<aside> 🌐 https://ghostscript.com/r/Resolution-Independent-Clist

</aside>

[Probably already out of date. Ken and Chris have both expressed the opinion that we should be working at the device level, so that's what I'm trialing.]

Resolution Independent Clist

The what now?

The current clist is device-dependent; most particularly, it is resolution dependent, but also bakes in other things like colorspace etc. As such we can’t interpret the page once, and then rerender it multiple times unless we just want exact carbon copies of it.

This has been identified as something that we’d like Ghostscript to be able to do?

We should probably refer to this as the “High level clist” or “Device independent clist”, as that better captures what we need from it.

Why?

Well, the simplest example is panning and zooming within viewers.

The Display device currently has a mode where it can rerender different regions of a page repeatedly. For this, it uses a clist. It is limited to not being able to change the zoom, however. For that, we’d need resolution independence.

Also, previews - some printers might want to display a ‘preview’ of a page on a screen before printing it. This would require colorspace independence.

While it can be accomplished with the current clist, rendering a large page using ‘tiles’ is sometimes of value.

[Any other examples gratefully received.]
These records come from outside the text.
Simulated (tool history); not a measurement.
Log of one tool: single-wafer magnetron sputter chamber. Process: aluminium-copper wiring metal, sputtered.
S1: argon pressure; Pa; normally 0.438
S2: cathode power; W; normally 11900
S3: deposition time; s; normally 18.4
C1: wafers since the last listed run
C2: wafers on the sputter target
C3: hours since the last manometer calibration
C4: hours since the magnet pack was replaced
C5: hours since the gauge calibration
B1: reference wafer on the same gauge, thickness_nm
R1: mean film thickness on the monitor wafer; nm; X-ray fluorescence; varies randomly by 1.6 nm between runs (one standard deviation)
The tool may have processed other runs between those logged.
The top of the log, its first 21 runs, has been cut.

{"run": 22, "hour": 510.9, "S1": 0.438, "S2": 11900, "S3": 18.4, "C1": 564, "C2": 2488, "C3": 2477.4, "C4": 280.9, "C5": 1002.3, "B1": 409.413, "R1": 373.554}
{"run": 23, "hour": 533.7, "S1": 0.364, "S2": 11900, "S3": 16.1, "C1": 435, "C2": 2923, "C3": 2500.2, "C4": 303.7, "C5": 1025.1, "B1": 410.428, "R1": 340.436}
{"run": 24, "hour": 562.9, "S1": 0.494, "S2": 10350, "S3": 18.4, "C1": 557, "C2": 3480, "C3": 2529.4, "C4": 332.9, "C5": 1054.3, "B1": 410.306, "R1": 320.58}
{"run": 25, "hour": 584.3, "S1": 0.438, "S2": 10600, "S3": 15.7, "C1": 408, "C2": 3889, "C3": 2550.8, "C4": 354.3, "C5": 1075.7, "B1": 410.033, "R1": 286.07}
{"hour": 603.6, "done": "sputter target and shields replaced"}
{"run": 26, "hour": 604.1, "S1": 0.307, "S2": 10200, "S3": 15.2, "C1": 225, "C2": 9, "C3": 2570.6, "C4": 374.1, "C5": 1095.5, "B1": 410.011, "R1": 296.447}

Discussion on this subject

A lot of the ideas on this page spring from a discussion on #artifex. Logs can be found here: https://ghostscript.com/privateirclogs/2020/09/07.html starting at 13:52:02. I’ve attempted to distill the ideas expressed here. Any mistakes are my own, etc.

How to implement this?

My initial thought was that there were several ways to go about coding this:

1 Implement a new displaylist device. 1 Work in the same way as the current clist. 1 Reimplement something akin to the clist using subclassing.

1 Implement a new displaylist device

This is akin to the way MuPDF works; there we create the device, run to it, and we are left with a display list object. We can then run that display list object back to a different device to get the output we actually want.